Announcing File Persistence in Hosted Apps for Hackers

Luis Héctor Chávez

Luis Héctor Chávez

We mostly think of repls as being full computers in the cloud, and one of the goals of the platform team at Replit is to enable people to build almost anything in replspace. In the past, when a file was stored in a repl, it would only be saved when the editor was opened. This went against our goal and made it impossible to write certain servers that changed files at runtime. This was especially hard for newcomers, because that's the easiest way to persist information. Starting today, Hacker and Teams subscribers will be able to write services that accept file uploads or store data in a local database (think SQLite) or text file, regardless of how the repl was started.

A demo of what it looks like for a server to be able to save its files: https://sqlite.luisreplit.repl.co

A demo of what it looks like for a server to be able to save its files: https://sqlite.luisreplit.repl.co

What is replspace?

replspace is a term we coined up. In operating systems, memory is divided into kernel space and user space. Kernel space is where the kernel executes and provides its services. The kernel can access all of the memory, but the user cannot access the kernel's memory directly. By contrast, user space is all the memory that a user can access without modifying the kernel sources (or creating a kernel module). The term user space has also been used to refer to the programs that are run by users.

This memory separation is important because the kernel manages all hardware resources, providing access control and coordination, and provides abstractions that let programs that run in user space make requests to interact with those resources. The kernel has several interfaces so that the user space programs can communicate with the kernel, the most important one being the system call interface. These use the abstractions laid out by the kernel to ensure that users and programs don't interfere with each other and also iron out differences in the underlying hardware and provide a uniform "view" of the resources available to the machine.

What is replspace, then? By analogy, replspace is all the memory that users of a repl can access, as well as the programs that can be run. In other words, anything that a user of a repl can do is replspace!

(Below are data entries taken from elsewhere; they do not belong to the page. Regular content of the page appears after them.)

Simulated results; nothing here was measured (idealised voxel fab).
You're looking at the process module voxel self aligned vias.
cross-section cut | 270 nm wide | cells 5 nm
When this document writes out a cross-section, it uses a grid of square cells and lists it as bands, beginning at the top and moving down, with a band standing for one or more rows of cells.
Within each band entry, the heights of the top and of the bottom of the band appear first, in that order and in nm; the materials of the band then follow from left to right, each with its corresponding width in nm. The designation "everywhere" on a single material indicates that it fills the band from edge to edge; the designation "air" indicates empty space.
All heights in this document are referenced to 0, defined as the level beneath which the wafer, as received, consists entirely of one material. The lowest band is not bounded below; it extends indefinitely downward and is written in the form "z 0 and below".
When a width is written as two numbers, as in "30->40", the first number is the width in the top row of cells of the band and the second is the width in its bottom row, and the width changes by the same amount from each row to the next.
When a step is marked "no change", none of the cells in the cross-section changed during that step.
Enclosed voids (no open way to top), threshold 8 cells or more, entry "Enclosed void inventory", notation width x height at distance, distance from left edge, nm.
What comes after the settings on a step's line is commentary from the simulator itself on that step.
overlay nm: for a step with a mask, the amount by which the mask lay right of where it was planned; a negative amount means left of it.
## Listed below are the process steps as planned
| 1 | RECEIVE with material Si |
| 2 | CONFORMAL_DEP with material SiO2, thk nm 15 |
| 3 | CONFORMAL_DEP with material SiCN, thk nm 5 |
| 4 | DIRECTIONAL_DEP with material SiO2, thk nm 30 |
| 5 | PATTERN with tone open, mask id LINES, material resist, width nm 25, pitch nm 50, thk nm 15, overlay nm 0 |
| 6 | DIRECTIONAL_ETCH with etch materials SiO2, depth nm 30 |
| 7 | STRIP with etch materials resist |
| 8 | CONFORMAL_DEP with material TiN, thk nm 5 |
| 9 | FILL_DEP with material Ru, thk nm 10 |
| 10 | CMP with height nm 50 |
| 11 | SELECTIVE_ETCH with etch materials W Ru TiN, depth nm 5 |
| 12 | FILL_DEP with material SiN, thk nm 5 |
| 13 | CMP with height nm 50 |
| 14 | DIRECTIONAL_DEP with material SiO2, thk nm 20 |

Tell me about the support for saving files now!

We have two ways in which we save users' files: Operational Transformation history logs and btrfs filesystem snapshots. Text files that are opened from the editor are saved with the former, which also provides nice collaboration capabilities. But non-text, binary files are not well supported by Operational Transformations, so we rely on saving the whole state of all the files through a feature of the btrfs filesystem in Linux called snapshots.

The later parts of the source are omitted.